Mutex starvation in Go

2021/04/07

Introduction

Mutex is one of the synchronization primitives in multi-threaded programming. A mutex object usually has a Lock() Unlock() interface and can lock/unlock itself. Also, it guarantees that it cannot be locked by multiple threads at the same time. If the user program always acquires a lock before entering a critical section, and releases the lock as soon as the critical section is over, “mutual exclusions” can be performed even in a multi-threaded environment.

Since mutex is a very simple locking mechanism, there are many variations in its algorithm. However, if the algorithm is not carefully chosen, it can sometimes cause “starvation”, resulting in reduced throughput and even system stop. In this article, we will discuss the mutex algorithm that causes starvation in certain situations that existed up to Go 1.8. We will use actual programs as examples to gain a better understanding of the mutex behavior, starvation, and locking algorithms. Then, we will look at the changes that Go has made in 1.9 to make situation better.

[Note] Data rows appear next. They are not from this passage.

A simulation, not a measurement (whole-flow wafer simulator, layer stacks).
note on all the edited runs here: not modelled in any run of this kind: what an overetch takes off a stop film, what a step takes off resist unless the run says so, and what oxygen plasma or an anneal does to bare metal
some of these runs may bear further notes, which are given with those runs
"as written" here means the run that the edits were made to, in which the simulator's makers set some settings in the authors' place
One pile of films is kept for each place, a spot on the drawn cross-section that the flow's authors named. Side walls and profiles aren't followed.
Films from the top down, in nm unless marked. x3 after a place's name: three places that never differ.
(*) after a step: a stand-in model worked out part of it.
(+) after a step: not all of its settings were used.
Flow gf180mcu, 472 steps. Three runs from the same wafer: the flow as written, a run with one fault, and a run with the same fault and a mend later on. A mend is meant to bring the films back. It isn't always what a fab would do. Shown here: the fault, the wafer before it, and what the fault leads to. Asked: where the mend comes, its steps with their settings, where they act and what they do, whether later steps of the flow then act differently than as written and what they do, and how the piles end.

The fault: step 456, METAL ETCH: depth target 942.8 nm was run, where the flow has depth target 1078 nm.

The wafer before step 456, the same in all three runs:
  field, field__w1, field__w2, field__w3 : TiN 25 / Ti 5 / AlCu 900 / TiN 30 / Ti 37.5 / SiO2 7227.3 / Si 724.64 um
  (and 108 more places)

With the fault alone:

Mutex “unfairness” in Go1.8

The sync section in the Minor changes to the library of the release notes for Go1.9 says Mutex is now more fair .

First, let’s look at a problem that existed in the mutex up to Go1.8. This happens in a situation like: “two goroutines are fighting for a lock, one holds it for a long time and releases it for a short time, the other holds it for a short time and releases it for a long time. The code just looks like this:

package main

import (
	"sync"
	"time"
)

func main() {
	done := make(chan bool, 1)
	var mu sync.Mutex

	// goroutine 1
	go func() {
		for {
			select {
			case <-done:
				return
			default:
				mu.Lock()
				time.Sleep(100 * time.Microsecond)
				mu.Unlock()
			}
		}
	}()

	// goroutine 2
	for i := 0; i < 10; i++ {
		time.Sleep(100 * time.Microsecond)
		mu.Lock()
		mu.Unlock()
	}
	done <- true
}

This program starts one goroutine (goroutine 1), and inside it, it starts a for-loop. In the loop, it locks the mutex, sleeps for 100µs, and then releases the lock. In another goroutine (goroutine 2), it starts a for-loop that runs only 10 times, and in the loop, it sleeps for 100µs, then acquires the lock, and immediately unlocks it.

Now let’s think about how this program will work. My guess is: “goroutine2 will eventually acquire the lock 10 times, but in the meantime, goroutine1 will also acquire the lock several times, and the program will terminate normally soon, probably in no longer than 1 or 2 seconds”. When I tried to run this program with Go1.8 in my local environment, I found that the program did not finish at all. It took so long that I had to quit the program in the middle, but the program did not finish for at least 3 minutes. (If you are interested, you can give it a try.)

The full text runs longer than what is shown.